Tuesday, August 5, 2008

It's the Stupid, Economy

I read stories about our economic woes in every morning's papers. Everything costs more than it did a year ago, it's a bear market, we're in a recession, blah, blah, blah. Besides annoyance every time I fill my tank, I don't really notice many changes in or around me. My friends and I are all living our lives just the same as we have been; no one has been laid off, no one is entering foreclosure, no one is eating cat food. It took a weekend at the shore to really see the economic downturn in action.

On the macro level, boom and bust were evident everywhere in Wildwood. I have no prior knowledge of the island, but the remnants of the recent housing boom were readily observable. It was clear that the Wildwoods were a working-class resort; most of the housing consisted of modest beach cottages. Many of those cottages had been recently renovated; many of them had been torn down and replaced with larger structures: long, narrow, three or four story multi-unit condos. I didn't walk down a single block that didn't feature a plethora of "For Sale" or "For Rent" signs. Had I awakened yesterday morning with a sudden desire to rent a house or a condo and stay for the week, I could have had my choice of rentals. Investment in Wildwood real estate had clearly been rampant for at least several years, and those investments were now clearly lying fallow.

Had I driven down Friday on a whim, I also could have had my choice of motel rooms for the weekend. Driving around Friday night, a "No Vacancy" sign was the aberration, not the norm. The motels that had vacancies weren't those on the bay, or four blocks from the beach, or those that looked sketchy. Even oceanfront motels had vacancies aplenty. From what I can tell Wildwood is not an expensive resort. An efficiency suite that sleeps four at an oceanfront motel, with balcony with ocean view, went for $195 a night in this, the high season. The number of vacancies would seem to indicate that even a weekend at a beach less than a tank of gas away is beyond the reach of many this summer.

This was proven at the micro level. All weekend the day parking lots and the beach were relatively full. Wildwood's beaches are free, so for a nominal parking fee a family can have a day by the ocean. Although the boardwalk had plenty of pedestrians, the shops and arcades were empty. As of 9 PM Friday night, the amusement parks didn't have enough takers for most of the rides, so that the roller coaster, ferris wheel, etc. were standing idle. People lined up for slices of pizza, but we were able to get a table at a seafood restaurant overlooking the bay without a reservation and only a half hour wait. This summer, a day at the shore wouldn't seem to include any extras.
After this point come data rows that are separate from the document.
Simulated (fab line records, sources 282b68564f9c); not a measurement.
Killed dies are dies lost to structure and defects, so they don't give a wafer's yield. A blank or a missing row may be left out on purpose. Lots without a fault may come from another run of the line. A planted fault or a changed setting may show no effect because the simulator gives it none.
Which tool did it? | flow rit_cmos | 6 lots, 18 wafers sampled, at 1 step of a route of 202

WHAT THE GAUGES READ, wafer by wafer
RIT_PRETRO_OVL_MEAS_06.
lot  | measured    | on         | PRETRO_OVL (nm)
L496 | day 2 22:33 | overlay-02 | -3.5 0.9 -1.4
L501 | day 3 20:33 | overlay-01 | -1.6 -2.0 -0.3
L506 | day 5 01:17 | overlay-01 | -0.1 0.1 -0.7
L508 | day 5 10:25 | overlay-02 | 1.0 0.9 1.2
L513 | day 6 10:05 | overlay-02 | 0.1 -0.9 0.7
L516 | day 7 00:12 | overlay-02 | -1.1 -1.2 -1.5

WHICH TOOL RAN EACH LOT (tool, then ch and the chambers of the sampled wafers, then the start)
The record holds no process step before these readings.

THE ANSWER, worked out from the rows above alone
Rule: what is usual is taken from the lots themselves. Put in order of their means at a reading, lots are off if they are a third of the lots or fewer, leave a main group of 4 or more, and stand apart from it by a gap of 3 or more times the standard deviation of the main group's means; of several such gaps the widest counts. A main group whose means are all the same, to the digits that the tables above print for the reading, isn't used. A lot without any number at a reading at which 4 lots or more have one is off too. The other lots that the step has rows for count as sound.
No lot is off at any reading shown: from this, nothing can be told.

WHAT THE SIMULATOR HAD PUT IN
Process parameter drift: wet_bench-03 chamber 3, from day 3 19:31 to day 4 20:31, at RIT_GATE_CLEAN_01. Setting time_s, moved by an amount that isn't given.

For Sunday happy hour we drove to a motel that had a swim-up tiki bar. A DJ was set up in a corner for karoke, but no one was singing; the bar had fewer than a dozen patrons on this sunny weekend day. You know things are bad when no one's drinking at the Jersey shore.

The good news was a painless weekend away, when we could get tables without reservations and get a seat at any bar we desired. The bad news is the way business, even in this resort area, is suffering, the wait staff who aren't making the tips they need, the business owners who perhaps aren't covering expenses, the homeowners who can't rent or sell. And the bad news is that it's summer. In August, no one is paying to heat their home. What will it be like in January, even for me, when my heating bill is almost as much each month as my mortgage?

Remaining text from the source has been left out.